Figure 6 Time series of measurements and principal components (PCs) for Haliaeetus leucocephalus tarsometatarsi (TMT), with colors as in Fig. 4. The population means are generally static throughout, with two points of apparently ephemeral change standing out: the 18–15 ka population is longer and broader than the mean, and the 11–4 ka point is smaller in all dimensions. Colors are as in Fig. 4.

Methodological Comparison

Assigning all individuals in a pit to the mean age of the pit can, as Fuller et al. (2015: p. 165) put it, “mix samples from very different climate regimes and potentially blur or even obliterate important temporal changes in morphological or isotopic data” by adding a random error to each individual’s actual age. This kind of time error would tend to obscure real differences between time bins without introducing any directional bias and therefore would decrease the chance of any statistical time-series method detecting directional evolution. The time-series modeling approach also means that the results returned by this analysis, as well as its predecessors, are biased in favor of low parameter number models, especially for short time series or small samples, which would also disproportionately favor stasis or random walk models. It is encouraging, therefore, that this method detected non-stasis (GRW/Punc) in a number of cases that were not previously noticed. In particular, the new approach is validated by its ability to detect the same trend toward larger size in S. fatalis postcranials that appeared in the mandibles (Meachen et al. 2014) and crania (Goswami et al. 2015), whereas our previous paper using these data failed to detect it (Madan et al. 2011).

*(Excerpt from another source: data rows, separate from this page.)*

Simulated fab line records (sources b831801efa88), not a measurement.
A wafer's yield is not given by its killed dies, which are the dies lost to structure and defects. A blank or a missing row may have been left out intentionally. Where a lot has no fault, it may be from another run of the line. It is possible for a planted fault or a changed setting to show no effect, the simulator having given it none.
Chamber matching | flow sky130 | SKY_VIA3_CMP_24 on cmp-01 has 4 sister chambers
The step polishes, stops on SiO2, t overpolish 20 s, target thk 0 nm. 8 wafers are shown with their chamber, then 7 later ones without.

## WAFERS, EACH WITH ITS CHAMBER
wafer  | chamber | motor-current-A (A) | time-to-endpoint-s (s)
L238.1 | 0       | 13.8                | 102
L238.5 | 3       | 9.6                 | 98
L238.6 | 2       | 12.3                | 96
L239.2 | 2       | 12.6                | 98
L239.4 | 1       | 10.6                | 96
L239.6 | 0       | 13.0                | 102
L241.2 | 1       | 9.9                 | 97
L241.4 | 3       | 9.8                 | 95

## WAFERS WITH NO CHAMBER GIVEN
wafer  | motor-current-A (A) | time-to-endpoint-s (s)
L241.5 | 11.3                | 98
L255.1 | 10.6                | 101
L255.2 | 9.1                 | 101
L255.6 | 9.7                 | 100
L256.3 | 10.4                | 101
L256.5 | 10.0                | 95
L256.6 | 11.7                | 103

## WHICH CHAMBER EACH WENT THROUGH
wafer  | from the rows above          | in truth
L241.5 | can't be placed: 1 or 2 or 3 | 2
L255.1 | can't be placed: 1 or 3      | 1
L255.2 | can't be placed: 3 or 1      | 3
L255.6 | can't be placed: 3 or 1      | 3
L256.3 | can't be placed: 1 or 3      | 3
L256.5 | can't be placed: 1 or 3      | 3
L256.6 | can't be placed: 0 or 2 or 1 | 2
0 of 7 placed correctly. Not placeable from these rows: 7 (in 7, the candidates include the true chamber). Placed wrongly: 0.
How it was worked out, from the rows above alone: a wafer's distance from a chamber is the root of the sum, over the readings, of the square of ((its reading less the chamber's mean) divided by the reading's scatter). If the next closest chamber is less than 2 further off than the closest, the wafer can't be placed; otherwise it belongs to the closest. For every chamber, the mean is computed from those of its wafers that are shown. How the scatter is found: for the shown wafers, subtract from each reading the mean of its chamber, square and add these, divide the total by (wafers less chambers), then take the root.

A similar comparison can be made for Aenocyon dirus: our results here, measured on postcranials, largely echo those of Brannick et al. (2015) on the mandibles using geometric morphometrics. Many of the A. dirus measurements in our Deglacial interval are distinctly smaller; this corresponds to their observations of mandibles from Pit 13, which contributes a significant proportion of the individuals in this interval. The mean sizes of postcranials also rebound to their previous averages in the Transitional and Holocene intervals, like their mandibles. We note, though, that the specimens assigned to the Transitional intervals in our study are not larger than the overall static average, unlike the Pit 61/67 individuals of Brannick et al. (2015). Perhaps the overlap with Pit 3 in our study has obscured this signal, or perhaps the size increase during the Transitional interval applies only to the mandible.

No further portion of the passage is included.